Interface Settings

The interface settings screen will differ based on the type of interface being dealt with. In pfSense® software, the real distinction between “WAN”, “LAN” and “OPT” interfaces is blurred as they are all capable of handling any role. For historical and ease-of-use purposes, the first two interfaces are WAN and LAN. Additional interfaces start at OPT1 and are numbered from there (OPT2, OPT3, … OPTn)

Interfaces can have their descriptive names changed, MAC address spoofed, and MTU adjusted. Any interface can be set for Static IP, DHCP, PPPoE, PPP, PPTP, or L2TP. The latter two are for ISP connections involving PPTP and L2TP directly. They are not intended to connect to remote VPNs.

Static IP

For Static IP interfaces, the IP address and CIDR mask are manually entered.

If this will be a WAN-type interface, either select a gateway from the list or click add a new one to create a new gateway.

When creating a gateway, optionally check the box to select it as a Default Gateway, enter a Name, Gateway IP address, and a Description.

DHCP

For DHCP interfaces, a DHCP hostname may be entered, and also optionally add an Alias IP address and subnet mask.

PPPoE/PPTP

PPPoE and PPTP interfaces take a username and password, and optionally a service name, dial-on-demand setting, idle timeout, and optional periodic reset (PPPoE only).

Private Networks

All interfaces have the ability to use the Block Private Addresses and Block Bogon Networks options. These will block RFC 1918, RFC 4193, and unassigned networks, respectively.
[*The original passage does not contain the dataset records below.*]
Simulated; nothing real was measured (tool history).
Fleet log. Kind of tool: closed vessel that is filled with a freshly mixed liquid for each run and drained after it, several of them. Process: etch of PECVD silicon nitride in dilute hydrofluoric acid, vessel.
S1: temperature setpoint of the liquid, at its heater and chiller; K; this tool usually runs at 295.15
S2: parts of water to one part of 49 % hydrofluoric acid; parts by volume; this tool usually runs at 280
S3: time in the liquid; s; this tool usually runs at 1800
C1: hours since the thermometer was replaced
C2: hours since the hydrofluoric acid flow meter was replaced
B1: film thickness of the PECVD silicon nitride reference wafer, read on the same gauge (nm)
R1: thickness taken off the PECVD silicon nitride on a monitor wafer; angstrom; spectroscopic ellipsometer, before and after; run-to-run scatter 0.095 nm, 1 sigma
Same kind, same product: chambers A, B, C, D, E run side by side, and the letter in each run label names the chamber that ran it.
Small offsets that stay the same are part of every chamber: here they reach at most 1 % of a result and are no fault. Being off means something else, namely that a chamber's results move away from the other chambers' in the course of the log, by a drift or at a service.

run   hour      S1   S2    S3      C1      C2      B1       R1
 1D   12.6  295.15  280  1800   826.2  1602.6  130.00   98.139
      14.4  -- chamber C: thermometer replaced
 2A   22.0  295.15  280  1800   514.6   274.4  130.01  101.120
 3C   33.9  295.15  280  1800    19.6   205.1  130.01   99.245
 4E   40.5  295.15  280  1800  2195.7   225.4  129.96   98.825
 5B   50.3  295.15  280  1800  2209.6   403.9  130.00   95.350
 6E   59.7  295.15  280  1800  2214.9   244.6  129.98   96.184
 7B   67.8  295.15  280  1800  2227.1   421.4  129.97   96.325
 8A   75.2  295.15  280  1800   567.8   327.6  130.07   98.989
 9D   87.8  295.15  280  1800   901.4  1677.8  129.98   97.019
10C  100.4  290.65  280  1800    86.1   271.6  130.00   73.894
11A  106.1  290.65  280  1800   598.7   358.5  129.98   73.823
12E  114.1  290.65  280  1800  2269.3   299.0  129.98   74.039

Take care when activating this option. Never activate it on an interface with an address in RFC 1918 or RFC 4193 that should allow inbound traffic to the GUI or beyond, such as the interface from which the GUI is managed, or through which local clients would reach the Internet.

Wireless

Wireless network interfaces also have several other options available, such as the SSID and encryption type (WPA, WPA2, etc).

Most wireless interfaces can operate in Access Point mode and allow clients to connect, but a few are limited to being used in Infrastructure mode, such as connecting to a wireless WAN or other local access point. See the articles in the 802.11 Wireless section for more information.

MAC Spoofing

The MAC address field changes the MAC address used by the network card. This is usually only needed when replacing an existing device and the ARP table of connected devices cannot be controlled or easily changed.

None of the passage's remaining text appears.